Productive or Just Busy? Tips and Tricks for Eliminating Busy Work
When you’re staring down the intimidating abyss that is the modern workday, it can be easy to feel overwhelmed. Starting to accomplish tasks like responding to emails, clearing an overflowing answering machine, or organizing a cluttered desk can help create a feeling of productivity.
That’s great! But once we’ve spent the day completing task after task, what has actually gotten done? What projects have been moved along? Goals accomplished? If the answer to that is nothing, then it’s been a day of busy work.
Busy work: those little tasks that don’t really have to get done but can quickly become a huge time suck.
The biggest problem with busy work isn’t the work itself, but its use as a distraction for important, pressing, or difficult tasks.
Falling into the spiral of busy work can be subtle, and hours may have passed before realizing no meaningful work is getting done because busy work feels productive. It disguises itself as “getting stuff done” while diverting attention away from the difficult tasks and projects that will help your goals. So how can busy work be avoided?
Nail Down Your Busy Work
The first step is determining just where all that time is going. If you find your busy work taking place online, programs such as WasteNoTime can help you track the time spent on certain websites. If not, keeping a time log of your day can reveal hidden elements of busy work in your day. This can help you pinpoint exactly where your time is going--then adjust.
Now comes the hard part: actually eliminating the busy work. First, establish priorities, addressing and work on anything time sensitive. Prioritizing goals (yours, company’s, etc.) is a good place to start. For instance, what’s more important: clearing your inbox or research for your upcoming marketing campaign? Just because it may not be urgent, doesn’t mean it doesn’t need work.
Once goals are established, figure out what activities and projects are going to move you towards them. By shifting your focus and efforts to goals rather than tasks, you can escape the pattern of crossing things off the to-do list and get into the habit of regularly working towards goals.
Shift Your Mindset
Another method is project-orientation. Sometimes, when goals seem too big and results too far away, breaking things down into projects and sub-projects can help navigate completing meaningful tasks. What can you do today that will finish a project? If you can’t, then what will get you the closest to finishing? Shifting your mindset to focus on and prioritize goals and projects over simply completing task after task can be challenging, but as time passes, you’ll find yourself not just feeling productive, but being productive.
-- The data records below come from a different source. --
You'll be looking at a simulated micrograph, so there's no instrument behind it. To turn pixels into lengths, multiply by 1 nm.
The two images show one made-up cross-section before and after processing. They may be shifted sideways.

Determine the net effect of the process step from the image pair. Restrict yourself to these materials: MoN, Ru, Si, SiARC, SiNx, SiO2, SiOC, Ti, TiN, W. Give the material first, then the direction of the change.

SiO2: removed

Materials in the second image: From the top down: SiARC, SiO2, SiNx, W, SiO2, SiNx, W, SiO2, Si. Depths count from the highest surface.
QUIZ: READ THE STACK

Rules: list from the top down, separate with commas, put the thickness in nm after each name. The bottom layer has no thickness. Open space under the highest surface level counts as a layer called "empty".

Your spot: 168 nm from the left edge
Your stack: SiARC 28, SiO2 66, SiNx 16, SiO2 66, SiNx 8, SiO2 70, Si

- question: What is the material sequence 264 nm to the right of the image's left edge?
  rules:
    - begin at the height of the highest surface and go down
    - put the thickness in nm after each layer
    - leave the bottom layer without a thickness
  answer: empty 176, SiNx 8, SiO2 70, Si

Use Technology to Your Advantage
Another trap comes when distractions pop up. An ad for those shoes you’ve been eyeing or a promotional email for flight discounts pops up, and that’s all it takes to completely derail your focus.
Technology can help with this! Programs such as Freedom or StayFocusd can allow you to block websites for a certain time period. Whether that means blocking all internet access for a period of time, or just sites such as social media that distract you most, staying focused on the task at hand comes much easier when you’re not derailed.
Collaboration to Combat Busy Work
Working in collaborative office environments can allow you and others to fight busy work together. Checking in on one another and asking about current projects can keep everyone on track and accountable for meeting deadlines or pushing through creative blocks.
Deadlines Are Your Friend
If you can set deadlines for projects, the busy work can actually weed itself out until other priorities are addressed. Some projects have hard deadlines, other ongoing projects might not be so cut and dry. By setting deadlines and breaking down large projects into smaller, achievable segments, large goals seem less daunting.
We’ve been pretty harsh on busy work so far, maybe unfairly so. But until we have robots to carry out our organizational, administrative, and mundane “busy work” tasks, they can still be really important at times. A messy desk or thousands of unread emails can become distracting and stressful. By delegating specific time to it (and sticking to that time!), busy work tasks can be completed effectively. The major kicker is staying firm to that delegated time and keeping focused on just that task. Giving yourself 30 minutes to clear an inbox can easily turn into an hour or more, “just five more minutes” at a time.